For a variety of reasons, I don't foresee the change actually occurring, but I like to fantasize that Thanksgiving 2013 will not fall quite so heavily on MY shoulders.
Thanksgiving 2011 I was in my final year of law school, and exams were scheduled to begin less than a week after Thanksgiving. It was going to be just me and DF for the holiday, so I told him that if he wanted turkey and all the fixings he would need to make it happen himself, because I just wasn't going to be up to it in the frenzy of preparing for exams. But at the last minute his father, whom I had not met yet, invited himself to our place for Thanksgiving, and since I wanted to make a good impression on a parent I was meeting for the first time, I ended up preparing a full spread, including homemade rolls and homemade bread for stuffing. DF did help, and my studies ended up not being as intense as I had anticipated, but it still was definitely a stressful couple days.

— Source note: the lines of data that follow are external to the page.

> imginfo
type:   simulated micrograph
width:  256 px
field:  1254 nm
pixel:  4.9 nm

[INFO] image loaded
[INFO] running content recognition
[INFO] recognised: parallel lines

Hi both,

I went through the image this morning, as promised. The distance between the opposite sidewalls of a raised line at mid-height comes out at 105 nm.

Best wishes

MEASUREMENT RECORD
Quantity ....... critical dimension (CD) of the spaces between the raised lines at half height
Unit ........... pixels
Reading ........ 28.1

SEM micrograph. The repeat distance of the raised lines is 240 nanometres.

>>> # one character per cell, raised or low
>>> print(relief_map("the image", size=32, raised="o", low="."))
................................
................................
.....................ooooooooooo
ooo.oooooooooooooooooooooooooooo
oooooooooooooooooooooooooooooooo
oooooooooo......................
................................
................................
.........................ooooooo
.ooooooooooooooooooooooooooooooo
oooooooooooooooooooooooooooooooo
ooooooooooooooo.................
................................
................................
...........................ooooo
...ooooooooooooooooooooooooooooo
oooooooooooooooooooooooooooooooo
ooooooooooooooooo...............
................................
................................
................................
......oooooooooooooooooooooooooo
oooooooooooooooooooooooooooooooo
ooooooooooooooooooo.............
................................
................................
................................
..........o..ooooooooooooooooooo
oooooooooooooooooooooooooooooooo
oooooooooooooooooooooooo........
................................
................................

This year, we knew ahead of time that we would be having Thanksgiving with his mother, it was just a question of our house or hers. In the end it was decided on to be at ours. So as the hosts I expected that we would prepare the full menu, and that was fine. Where I got aggravated though was that I ended up preparing the turkey, gravy, and a pie, and supervising FSS while he made one side because he's only 11 and just learning to cook, then DF made two sides, and FMIL made one side, but even though I did the most time/labor intensive part of the meal I somehow ended up doing a significant portion of the clean-up too. Probably I needed to speak up and ask for help, but as much as I love FMIL she has a passive-agressive tendency that is very easy to trigger so sometimes it's easier to just not risk it. (And even though I would have been asking DF and FSS for the help, that doesn't necessarily mean it wouldn't somehow morph into a trigger for FMIL.)